Oman and Petroleum Development Oman (PDO)-a combine of Royal Dutch/Shell, Total SA, and local company Partex-have agreed on a $1.4 billion gas field development project.
Much of the gas will be earmarked for Oman's proposed liquefied natural gas export project, which just clinched the world's biggest LNG supply contract.
Shell said the development project will involve Saih Rawl, Barik, and Saih Nihayda gas fields in Central Oman and construction of a gas processing plant at Saih Rawl, a gathering station at Barik, and a 356 km pipeline to the coast.
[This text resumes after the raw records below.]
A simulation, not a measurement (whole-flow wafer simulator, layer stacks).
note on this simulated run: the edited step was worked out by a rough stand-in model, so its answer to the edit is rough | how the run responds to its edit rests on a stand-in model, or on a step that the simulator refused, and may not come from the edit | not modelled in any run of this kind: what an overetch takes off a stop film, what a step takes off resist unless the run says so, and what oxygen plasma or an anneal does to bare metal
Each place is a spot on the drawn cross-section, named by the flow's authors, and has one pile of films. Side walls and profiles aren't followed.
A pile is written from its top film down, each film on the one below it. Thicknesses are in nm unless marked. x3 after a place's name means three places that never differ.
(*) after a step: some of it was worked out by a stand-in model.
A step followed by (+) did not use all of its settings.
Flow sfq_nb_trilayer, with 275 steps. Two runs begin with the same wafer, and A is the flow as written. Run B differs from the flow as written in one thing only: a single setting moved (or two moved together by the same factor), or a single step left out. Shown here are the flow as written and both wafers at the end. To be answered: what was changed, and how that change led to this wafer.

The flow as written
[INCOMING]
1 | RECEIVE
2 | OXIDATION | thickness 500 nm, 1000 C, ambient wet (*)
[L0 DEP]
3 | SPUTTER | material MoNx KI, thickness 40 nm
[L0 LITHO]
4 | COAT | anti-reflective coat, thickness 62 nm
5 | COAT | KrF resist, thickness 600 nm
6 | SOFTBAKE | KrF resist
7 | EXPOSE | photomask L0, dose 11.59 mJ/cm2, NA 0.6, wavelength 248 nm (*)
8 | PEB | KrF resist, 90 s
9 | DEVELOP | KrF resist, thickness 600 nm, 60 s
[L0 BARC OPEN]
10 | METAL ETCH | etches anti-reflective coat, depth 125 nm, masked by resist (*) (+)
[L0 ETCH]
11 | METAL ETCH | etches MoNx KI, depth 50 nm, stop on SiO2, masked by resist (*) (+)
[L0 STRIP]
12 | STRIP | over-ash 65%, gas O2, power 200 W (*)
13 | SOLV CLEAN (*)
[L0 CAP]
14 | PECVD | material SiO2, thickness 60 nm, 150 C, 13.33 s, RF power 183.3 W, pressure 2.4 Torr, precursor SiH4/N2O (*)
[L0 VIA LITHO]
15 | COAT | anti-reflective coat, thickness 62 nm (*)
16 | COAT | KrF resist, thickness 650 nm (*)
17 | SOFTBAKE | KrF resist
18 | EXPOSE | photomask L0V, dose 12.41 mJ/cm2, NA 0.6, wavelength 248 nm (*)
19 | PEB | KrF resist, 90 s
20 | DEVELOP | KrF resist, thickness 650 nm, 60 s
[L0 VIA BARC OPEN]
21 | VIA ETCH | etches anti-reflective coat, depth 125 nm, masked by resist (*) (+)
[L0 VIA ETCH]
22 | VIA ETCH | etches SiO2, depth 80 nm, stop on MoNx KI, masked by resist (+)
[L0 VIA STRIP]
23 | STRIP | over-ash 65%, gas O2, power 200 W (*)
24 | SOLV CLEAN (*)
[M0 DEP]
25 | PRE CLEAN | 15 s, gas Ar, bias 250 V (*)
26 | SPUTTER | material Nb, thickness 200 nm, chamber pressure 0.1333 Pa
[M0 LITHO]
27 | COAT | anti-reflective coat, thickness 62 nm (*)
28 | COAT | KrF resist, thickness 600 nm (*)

Construction work is expected to start in mid-1997 and be completed in April 1999. Funding will be provided by PDO, in which Shell has an 85% shareholding.
LNG supply deal
Oman's LNG project, with capacity to export 6.6 million metric tons/year of LNG, landed an accord with Korean Gas Corp. that sets a world record.
Shell, a 34% equity interest owner in the LNG project, said the deal calls for 4.1 million metric tons/year of LNG to be delivered to South Korea for 25 years beginning in 2000.
Middle East Economic Survey (MEES) said the Omani government has allocated about 7 tcf of proven gas reserves to the South Korean LNG contract.
MEES described the contract as a major advance in the sultanate's efforts to diversify its revenue sources away from its current reliance on crude oil.
MEES said Oman LNG is nearing completion of a second LNG sales contract with Petroleum Authority of Thailand.
That deal is likely to involve 1 million metric tons/year to be exported to Thailand beginning in 2003, rising to 1.7-2.5 million metric tons/year in 2005.